The United States has no choice but to raise taxes whether under the guise of expiration of older tax policy or increases in the age ranges for Social safety net payments. We’ve all seen it coming for years and now the time is upon us. We’re not going to balance any books by bearing higher rates for years to come. No, that would be something worthwhile to contribute to. No, my friends our increased tribute to the Treasury will go to fund huge social welfare programs and interest, yes interest on the huge debts that have been piled up over the past decade. It’s not the Republicans fault, nor the Democrats – it’s both their faults. Sadly, there is not much that can be done at this point to fix anything.

If there is a silver lining, at least you can count on your kid’s accounting degree appreciating in value by the day.

So, if you are still looking for more sand to bury your head under, listen up. It’s time to take action in your portfolio. It’s time to take the gains and start substituting your holdings so that you can take advantage of the last year of low rates. Of course, be sure to consult your CPA today because he won’t have time to see you six months from now when everyone will be knocking on his door.

Are We There Yet?

If you haven’t noticed, the market is acting like a real market again. Lots of buying, selling, momentum, worry and elation. In one word, the market is uncertain again. That means you have to put on your trading shoes or just run and hide for a while.

So far in the past 30 days we have seen more days where the markets have swung by more than 1% from intraday high to low. That my friend is a Goldman Sachs fantasy come true. From day to day there is either really good news or really bad news.  If you’re looking to buy and hold, stop looking. Nothing is safe and everything is a buy – at the same time no less.

If you’re wondering what you should do with your cash right now it’s a tough call. Hedge your bets by being in some short positions by using options that can be sold to reduce your basis or bought to protect your downside.  Insurance is never a great thing to buy. It’s a sunk cost, but at times like these it’s better to have protection and pay for it. What you shouldn’t do is buy long dated US treasuries. Right now the long bond (30yrs) is trading with a 4% yield. That might look like an attractive option for your cash, but beware. Locking yourself into a fixed rate of return, a low one at that may give you peace of mind over the short-term but ask yourself if you can:

a)    live with a 4% return
b)    discount the fact that inflation is in the pipeline
c)    think that the government will reduce its debt load by paying it down

If the US continues to issue debt, and there is little indication that it will stop anytime soon, then the US Treasury yield will have no where to go but up and investors will demand more rent for their money. Bond prices will fall under their own weight and when prices fall because of over supply in the bond market, rates go higher and the value of your holding will decrease in value and your “fixed” returns will doom you to watch your wealth erode from the sidelines.

BP and Toyota

BPs folly is good news for natural gas and Toyota. Why Toyota you ask? Because no one is talking about them anymore! BP is now the talk of the town.

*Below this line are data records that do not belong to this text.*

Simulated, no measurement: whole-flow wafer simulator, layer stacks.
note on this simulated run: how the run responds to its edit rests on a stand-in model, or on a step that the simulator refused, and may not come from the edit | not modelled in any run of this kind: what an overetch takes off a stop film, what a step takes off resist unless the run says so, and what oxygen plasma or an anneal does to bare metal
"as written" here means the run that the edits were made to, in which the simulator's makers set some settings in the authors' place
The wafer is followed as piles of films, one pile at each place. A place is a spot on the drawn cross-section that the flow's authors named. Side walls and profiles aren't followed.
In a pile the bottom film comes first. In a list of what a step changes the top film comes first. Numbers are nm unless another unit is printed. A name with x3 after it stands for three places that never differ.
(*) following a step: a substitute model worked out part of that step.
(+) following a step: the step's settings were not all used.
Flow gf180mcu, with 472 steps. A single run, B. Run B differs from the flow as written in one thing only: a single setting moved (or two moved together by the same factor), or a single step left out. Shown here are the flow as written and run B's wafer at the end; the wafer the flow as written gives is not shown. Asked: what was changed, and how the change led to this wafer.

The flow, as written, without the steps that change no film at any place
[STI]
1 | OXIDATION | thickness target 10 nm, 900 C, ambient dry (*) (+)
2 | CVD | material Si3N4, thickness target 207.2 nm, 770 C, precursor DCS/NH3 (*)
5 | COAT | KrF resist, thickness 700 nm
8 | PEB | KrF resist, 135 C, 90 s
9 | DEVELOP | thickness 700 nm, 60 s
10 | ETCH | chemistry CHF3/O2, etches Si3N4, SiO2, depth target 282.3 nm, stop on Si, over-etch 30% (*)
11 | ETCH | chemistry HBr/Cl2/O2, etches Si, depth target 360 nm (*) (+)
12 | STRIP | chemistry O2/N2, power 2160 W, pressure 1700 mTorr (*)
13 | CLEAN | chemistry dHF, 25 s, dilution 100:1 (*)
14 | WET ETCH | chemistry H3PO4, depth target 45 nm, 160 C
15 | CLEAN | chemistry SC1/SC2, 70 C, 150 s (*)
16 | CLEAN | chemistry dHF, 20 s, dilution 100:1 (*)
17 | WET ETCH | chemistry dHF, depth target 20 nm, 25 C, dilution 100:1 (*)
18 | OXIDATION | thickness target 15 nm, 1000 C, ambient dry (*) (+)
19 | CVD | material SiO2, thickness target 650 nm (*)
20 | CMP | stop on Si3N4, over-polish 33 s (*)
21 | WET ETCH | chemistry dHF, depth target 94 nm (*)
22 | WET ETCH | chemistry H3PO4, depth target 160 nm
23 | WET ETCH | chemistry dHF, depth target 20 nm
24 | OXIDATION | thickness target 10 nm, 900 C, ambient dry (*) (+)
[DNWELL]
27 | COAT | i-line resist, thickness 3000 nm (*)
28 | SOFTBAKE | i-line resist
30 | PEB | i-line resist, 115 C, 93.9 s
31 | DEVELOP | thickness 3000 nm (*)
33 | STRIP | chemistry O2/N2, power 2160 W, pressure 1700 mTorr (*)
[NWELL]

We are not paid here to make political or social judgments – although we do anyway. Our goal though is to make you money or help you hold on to what you have. One way to do this is to interpret what the market is saying.

The market is now saying that oil drilling in the US is dead, especially in areas that are environmentally sensitive.  Remember the Arctic National Wildlife Refuge (ANWR)…forget about it! If the Sierra Club were a public company I would recommend loading up on shares. The big winner in all of this? Natural gas. If you don’t have exposure to this commodity, get some now. It’s going to be the story du jour for some time to come. It’s a wonder that it wasn’t high on the list prior to now.

Natural gas is trading nearer its all-time lows than its all-time highs. It has still not really moved higher. The best way to play it? Long dated natural gas futures followed by natural gas stocks. Don’t play the ETF unless you understand how it works.

It will be some time before natural gas becomes the fuel of choice for the masses. A lot of infrastructure needs to be built out. Sure there’s a ton of gas out there, but few places to stop and fill up your car. Worse, there are few cars or trucks that can operate on gas. But, you can bet your bottom dollar that the government will soon be offering incentives to all manner of natural gas applications. Look for any pullbacks in the price of Natural Gas to take positions. It could very well be the trade of the decade.